Off-Balance Sheet Arrangements
We have not entered
into any transactions with unconsolidated entities in which we have financial guarantees, subordinated retained interests, derivative
instruments or other contingent arrangements that expose us to material continuing risks, contingent liabilities or any other
obligations under a variable interest in an unconsolidated entity that provides us with financing, liquidity, market risk or credit
risk support.
Functional Currency
We reassessed our
functional currency and determined to change its functional currency to the U.S. dollar from the NIS as of January 1, 2020.

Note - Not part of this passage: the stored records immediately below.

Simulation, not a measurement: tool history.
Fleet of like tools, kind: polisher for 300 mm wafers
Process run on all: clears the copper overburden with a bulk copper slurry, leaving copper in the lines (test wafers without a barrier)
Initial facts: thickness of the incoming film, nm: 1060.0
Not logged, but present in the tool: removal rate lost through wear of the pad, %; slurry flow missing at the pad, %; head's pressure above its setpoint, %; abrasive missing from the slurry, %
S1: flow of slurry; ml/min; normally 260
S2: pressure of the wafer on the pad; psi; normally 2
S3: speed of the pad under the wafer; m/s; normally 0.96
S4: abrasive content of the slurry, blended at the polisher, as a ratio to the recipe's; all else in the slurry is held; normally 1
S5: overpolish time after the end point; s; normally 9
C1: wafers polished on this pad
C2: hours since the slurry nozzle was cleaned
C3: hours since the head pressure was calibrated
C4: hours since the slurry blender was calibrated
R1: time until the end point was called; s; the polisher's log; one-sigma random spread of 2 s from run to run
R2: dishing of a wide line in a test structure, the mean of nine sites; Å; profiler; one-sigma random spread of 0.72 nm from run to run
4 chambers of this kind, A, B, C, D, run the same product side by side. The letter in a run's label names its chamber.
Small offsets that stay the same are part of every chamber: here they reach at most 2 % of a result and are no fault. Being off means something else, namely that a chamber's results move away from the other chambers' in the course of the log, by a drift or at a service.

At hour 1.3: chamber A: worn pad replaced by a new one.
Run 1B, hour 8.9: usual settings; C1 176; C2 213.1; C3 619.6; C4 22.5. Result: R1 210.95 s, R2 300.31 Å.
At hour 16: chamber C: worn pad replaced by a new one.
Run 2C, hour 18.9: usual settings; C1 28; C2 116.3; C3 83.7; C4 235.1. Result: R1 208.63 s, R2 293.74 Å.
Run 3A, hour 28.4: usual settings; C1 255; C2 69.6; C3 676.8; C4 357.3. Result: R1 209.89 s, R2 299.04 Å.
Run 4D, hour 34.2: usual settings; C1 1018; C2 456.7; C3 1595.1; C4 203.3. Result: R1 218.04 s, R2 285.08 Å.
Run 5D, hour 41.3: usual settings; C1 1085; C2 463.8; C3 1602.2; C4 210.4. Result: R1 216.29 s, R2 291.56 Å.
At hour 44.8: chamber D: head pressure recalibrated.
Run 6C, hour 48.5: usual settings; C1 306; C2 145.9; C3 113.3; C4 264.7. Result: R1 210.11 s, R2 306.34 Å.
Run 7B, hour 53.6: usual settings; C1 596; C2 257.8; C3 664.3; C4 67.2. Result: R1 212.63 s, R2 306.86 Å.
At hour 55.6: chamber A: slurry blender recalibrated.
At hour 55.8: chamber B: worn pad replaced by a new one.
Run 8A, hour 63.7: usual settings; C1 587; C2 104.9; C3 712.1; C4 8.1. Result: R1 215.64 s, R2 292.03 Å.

The change in functional currency was accounted for prospectively from that date. In 2019, we went through a strategic shift
which involved a significant change in our business model, that clearly indicates that the functional currency has changed,
beginning January 2020. In previous years, we acted as a platform to fund our operational subsidiary, My Size Israel, which
conducts our research and development activities in NIS. Accordingly, we have not been substantially focused on our operating
activities for that period. By the end of 2018, we transitioned to a new business model (B2B2C) and concluded that the main
market that we should focus on would be the apparel market in the US. Consequently, we established marketing and distribution
channels in the US along with having a new pricing model denominated in USD. Throughout 2019, we hired sales personnel which
are based in the US and signed agreements with customers for which we began generating revenue in USD for the first time
since it began its operations. Accordingly, by the end of 2019, we are no longer considered a ‘holding company’
for the matter of determining its functional currency under ASC 830 based on the currency of its operating entities. As a
result of being an operational company that enters into operational agreements and generates revenues on an ongoing basis,
our management has concluded that as of January 1 2020, the currency that most faithfully portrays the economic results of
our operations is the U.S. dollar.
My Size Israel functional
currency remains the NIS.
Our presentation currency
of the financial statements was and will remain U.S. dollar.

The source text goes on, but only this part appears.